User Guide
==========

PSI/J Python is an implementation of the
`PSI/J specification <https://exaworks.org/job-api-spec/specification>`_, which
is an API for abstracting HPC job management over local resource managers
(LRMs), such as Slurm, LSF, and PBS.


Overview of the PSI/J API
-------------------------

The PSI/J API can be logically split into two parts:
1. The **core classes**, which describe jobs in an abstract fashion,
independent of how and where they are executed

2. **Executors and launchers**, which implement specific mechanisms of executing
jobs, such as running them on a SLURM cluster.

Core classes
^^^^^^^^^^^^

The essential core classes are:

:class:`Job <psij.Job>`
    Represents an abstract job which has a formal specification represented by
    a ``JobSpec`` instance as well as a ``JobStatus``, which indicates, for
    example, whether the job is running or completed.

    :class:`JobSpec <psij.JobSpec>`
        Formally specifies all static aspects of a job, such as the executable
        to run, the arguments, input/output redirection, as well as LRM
        attributes (``JobAttributes``) and cluster resources needed
        (``ResourceSpec``).

        :class:`JobAttributes <psij.JobAttributes>`
            Describes LRM attributes, such as the queue where the job is
            to be sent to or a project name that is used for accounting
            purposes.

        :class:`ResourceSpec <psij.ResourceSpec>`
            The resource specification indicates the resources required by the
            job, such as the number of nodes. The ``ResourceSpec`` class is an
            abstract class with multiple possible concrete implementations.
            However, :class:`ResourceSpecV1 <psij.ResourceSpecV1>` is
            currently the only concrete implementation.

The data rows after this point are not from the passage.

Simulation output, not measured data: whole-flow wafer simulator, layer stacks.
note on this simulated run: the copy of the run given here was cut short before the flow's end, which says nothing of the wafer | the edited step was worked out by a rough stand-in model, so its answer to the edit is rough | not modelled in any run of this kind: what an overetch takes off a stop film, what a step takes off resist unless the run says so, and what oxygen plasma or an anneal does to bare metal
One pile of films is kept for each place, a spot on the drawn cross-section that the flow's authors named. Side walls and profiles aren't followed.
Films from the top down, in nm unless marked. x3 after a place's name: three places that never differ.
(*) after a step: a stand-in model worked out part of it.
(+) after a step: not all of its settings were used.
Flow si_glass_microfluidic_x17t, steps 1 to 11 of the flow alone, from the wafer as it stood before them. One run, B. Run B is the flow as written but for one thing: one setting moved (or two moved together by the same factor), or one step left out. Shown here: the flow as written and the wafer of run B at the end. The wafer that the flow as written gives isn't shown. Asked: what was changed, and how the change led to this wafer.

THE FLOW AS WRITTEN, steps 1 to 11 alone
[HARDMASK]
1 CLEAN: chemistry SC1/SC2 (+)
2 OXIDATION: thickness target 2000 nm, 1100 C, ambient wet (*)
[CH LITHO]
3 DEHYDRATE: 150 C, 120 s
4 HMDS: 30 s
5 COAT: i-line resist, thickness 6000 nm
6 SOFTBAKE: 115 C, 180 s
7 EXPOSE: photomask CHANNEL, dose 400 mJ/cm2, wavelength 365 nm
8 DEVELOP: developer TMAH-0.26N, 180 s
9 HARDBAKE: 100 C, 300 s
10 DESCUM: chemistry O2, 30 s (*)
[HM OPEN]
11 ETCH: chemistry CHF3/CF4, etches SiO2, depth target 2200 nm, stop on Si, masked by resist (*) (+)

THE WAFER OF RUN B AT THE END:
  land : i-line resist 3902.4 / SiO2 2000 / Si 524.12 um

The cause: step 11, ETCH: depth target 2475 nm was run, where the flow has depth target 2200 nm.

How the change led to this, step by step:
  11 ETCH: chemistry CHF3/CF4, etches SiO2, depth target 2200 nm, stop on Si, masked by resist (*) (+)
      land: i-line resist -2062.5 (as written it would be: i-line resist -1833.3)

    :class:`JobStatus <psij.JobStatus>`
        The ``JobStatus`` class contains information about the position of the
        job in its lifecycle and consists of a
        :class:`JobState <psij.JobState>` and various metadata associated with
        state transition events.

The following diagram highlights similarities between components of a PSI/J
job, a typical shell executable invocation, and a standard LRM job:

.. image:: psij_arch.png
    :width: 500
    :align: center

|

Executors and Launchers
^^^^^^^^^^^^^^^^^^^^^^^

Job :class:`executors <psij.JobExecutor>` implement the specific mechanisms
needed to run jobs. For example, the ``local`` job executor can be used to run
jobs locally, by forking a sub-process, whereas the ``Slurm`` executor can be
used to run jobs through the Slurm resource manager. The PSI/J Python library
currently provides the following executors:

    * ``cobalt``: `ALCF's Cobalt job scheduler <https://www.alcf.anl.gov/support/user-guides/theta/queueing-and-running-jobs/job-and-queue-scheduling/index.html>`_
    * ``flux``: `Flux Scheduling Framework <https://flux-framework.org/>`_
    * ``local``: run jobs locally
    * ``lsf``: `IBM Spectrum LSF <https://www.ibm.com/docs/en/spectrum-lsf>`_
    * ``pbs``: `Altair's PBS-Professional <https://www.altair.com/pbs-professional>`_ and variations, such as OpenPBS.
    * ``slurm``: `Slurm Scheduling System <https://slurm.schedmd.com/>`_


For a complete list of executors provided by this library, please see
:ref:`Available Executors <available-executors>`.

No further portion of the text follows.